Mar 19, 2021
For web designers, developers and creatives, most will consider the option of doing side work or freelance, at some point in their careers . The occasional one-off job is usually not a big deal. But, if you are aiming to freelance on a regular basis, balancing it with a full time job, while maintaining a life outside of work, can be difficult.
Done correctly and you can substantially pad your income or even grow your side-gig into a full-time thing. Done incorrectly, and you could find yourself overworked, stressed out, burnt out, and possibly out of a job.
So how does one find a healthy balance of side-work and a full-time job? Here are some tips.
Open the calendar app on your computer, or even draw a crude calendar on a piece of paper. I want you to account for all 24 hours of each day of the week. A 7x24 grid. 168 boxes.

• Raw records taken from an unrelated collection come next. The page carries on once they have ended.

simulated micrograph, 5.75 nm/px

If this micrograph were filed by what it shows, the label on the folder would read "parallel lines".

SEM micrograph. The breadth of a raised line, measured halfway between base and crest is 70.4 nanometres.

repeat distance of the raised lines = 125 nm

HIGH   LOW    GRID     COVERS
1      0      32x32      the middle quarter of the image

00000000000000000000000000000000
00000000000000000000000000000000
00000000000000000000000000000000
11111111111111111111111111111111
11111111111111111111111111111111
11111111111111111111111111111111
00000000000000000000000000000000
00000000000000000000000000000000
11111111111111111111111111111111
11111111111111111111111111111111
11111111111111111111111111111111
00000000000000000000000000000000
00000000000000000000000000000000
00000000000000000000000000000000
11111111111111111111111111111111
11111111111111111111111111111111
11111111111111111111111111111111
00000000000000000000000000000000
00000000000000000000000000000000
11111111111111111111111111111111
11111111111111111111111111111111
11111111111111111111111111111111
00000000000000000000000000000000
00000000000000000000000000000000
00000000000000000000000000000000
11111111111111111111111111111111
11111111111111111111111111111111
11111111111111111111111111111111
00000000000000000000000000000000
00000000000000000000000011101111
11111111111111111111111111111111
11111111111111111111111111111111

Next, I want you to color in every box where you have expected obligations. This includes hours spent at work, time spent commuting, hours you are asleep, and planned weekly activities such as going to the gym or church.
Every activity that you do on a daily or weekly basis should get a box filled in at the approximate time that you do it.
Once that is done, count the number of hours that are not filled in. This is what you have available in a typical week to put towards freelance work.
Of course, I don't recommend that you occupy every unused block with freelance work. But, if you’re like most people, you might be surprised at how much extra time you actually have in a week.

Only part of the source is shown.